Sunday 25 February 2024

Music

I come from an era when many homes, including mine, had a piano. This wasn't necessarily because anyone who lived there had a particular musical talent; for many it was simply an item of furniture that was expected in your home and missed if it was not there. Its function was not really to entertain others. More likely it was seen as somewhere to sit and contemplate, to play a simple tune to delight the ears of one's children perhaps, to see if they might show an interest, or maybe playing carols at Christmas time. Interestingly, and unlike with some other instruments, a pianist can look directly at their hands on the keys whilst playing, keys which are laid out in such a logical fashion that even after moving on to a different instrument the piano keyboard will still serve as a mental reference.

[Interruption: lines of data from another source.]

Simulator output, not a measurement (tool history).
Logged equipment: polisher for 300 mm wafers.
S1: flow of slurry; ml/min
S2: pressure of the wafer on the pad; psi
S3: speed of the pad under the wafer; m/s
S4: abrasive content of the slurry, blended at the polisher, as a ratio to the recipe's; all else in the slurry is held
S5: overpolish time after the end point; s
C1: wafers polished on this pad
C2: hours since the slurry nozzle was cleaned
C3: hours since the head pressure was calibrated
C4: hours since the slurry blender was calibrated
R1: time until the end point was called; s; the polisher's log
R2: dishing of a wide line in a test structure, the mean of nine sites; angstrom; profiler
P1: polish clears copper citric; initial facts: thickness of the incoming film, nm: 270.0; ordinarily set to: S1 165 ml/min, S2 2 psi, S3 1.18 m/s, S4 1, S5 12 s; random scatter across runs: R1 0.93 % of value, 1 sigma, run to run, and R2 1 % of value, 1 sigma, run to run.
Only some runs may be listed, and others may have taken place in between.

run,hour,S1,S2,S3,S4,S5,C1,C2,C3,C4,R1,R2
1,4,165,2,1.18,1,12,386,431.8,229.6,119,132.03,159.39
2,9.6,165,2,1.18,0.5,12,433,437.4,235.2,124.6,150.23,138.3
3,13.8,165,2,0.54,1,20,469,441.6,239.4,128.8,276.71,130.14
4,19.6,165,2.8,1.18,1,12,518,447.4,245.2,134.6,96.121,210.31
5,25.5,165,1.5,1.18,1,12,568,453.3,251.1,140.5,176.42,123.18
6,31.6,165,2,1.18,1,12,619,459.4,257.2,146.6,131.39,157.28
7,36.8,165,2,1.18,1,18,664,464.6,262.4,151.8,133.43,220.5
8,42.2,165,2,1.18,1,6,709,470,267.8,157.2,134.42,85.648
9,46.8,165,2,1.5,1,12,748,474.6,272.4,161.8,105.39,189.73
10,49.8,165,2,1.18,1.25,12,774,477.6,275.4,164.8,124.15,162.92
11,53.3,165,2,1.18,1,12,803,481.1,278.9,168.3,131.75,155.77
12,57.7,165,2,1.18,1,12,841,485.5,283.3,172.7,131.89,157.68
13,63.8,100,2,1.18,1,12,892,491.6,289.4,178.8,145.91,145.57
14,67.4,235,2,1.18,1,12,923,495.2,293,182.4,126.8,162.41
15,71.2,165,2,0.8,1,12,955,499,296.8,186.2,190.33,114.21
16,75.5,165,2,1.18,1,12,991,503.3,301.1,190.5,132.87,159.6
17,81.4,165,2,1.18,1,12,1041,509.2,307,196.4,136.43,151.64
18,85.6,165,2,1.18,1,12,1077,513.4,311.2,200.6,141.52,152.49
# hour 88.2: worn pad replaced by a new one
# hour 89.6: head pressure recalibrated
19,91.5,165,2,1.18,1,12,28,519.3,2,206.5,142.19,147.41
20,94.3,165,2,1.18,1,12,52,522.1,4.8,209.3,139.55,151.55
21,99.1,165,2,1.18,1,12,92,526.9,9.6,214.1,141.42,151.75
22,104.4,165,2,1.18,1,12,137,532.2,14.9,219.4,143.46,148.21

I can recall going to piano lessons (which I hated) from an early age and despite having no interest in playing another instrument for many years afterwards, some of what I learnt must have stuck because today I can still read music. (This is the modern system of lines and dots first created by Christian monks to try to standardise their worship.) In later life various situations have prompted me to pick up and play different instruments, starting with a tin whistle and more recently playing a concertina. When I look back on how this has come about I find it quite hard to believe that those few short years as a child sitting once a week at a piano with my scary tutor beside me (slapping my knuckles with a ruler when I got it wrong) could have resulted in anything useful sticking with me. But it clearly did.

Learning to play the concertina on my own, with no tuition, has been something of a challenge but it has been one that I have been motivated to endure without really considering what it might lead to were I ever to become competent enough to share my playing with others. It is a strange instrument to master. Mine has thirty buttons, each of which produces two different notes, depending on whether I am squeezing or pulling. A choice of alternative fingerings are possible for many tunes and the position of each note, although it seems logical to me now, is completely different from the logic of the piano keyboard. Fortunately , unlike the piano, the concertina is conveniently portable, which I like, and the sound seems to fit in well when played alongside guitar and fiddle players. Playing music is a social thing but since moving to Scotland this is something I have missed... until we moved house and I teamed up with some like minded friends with whom I can share my mistakes.

This is what a bunch of musical unprofessionals look like in action. Next to me is young girl playing her clarsach, a small harp, and on the other side is a lad called Aidan playing an accordion almost as big as himself.

So this is the end result of all those childhood music lessons - me sitting in a cafe in Scotland squeezing a small box to make some squeaky noises. I really don't think this is what my piano teacher had in mind for me. She'd probably regard me as a failure but I think of it as a challenge which I enjoy ever more as my level of competency improves.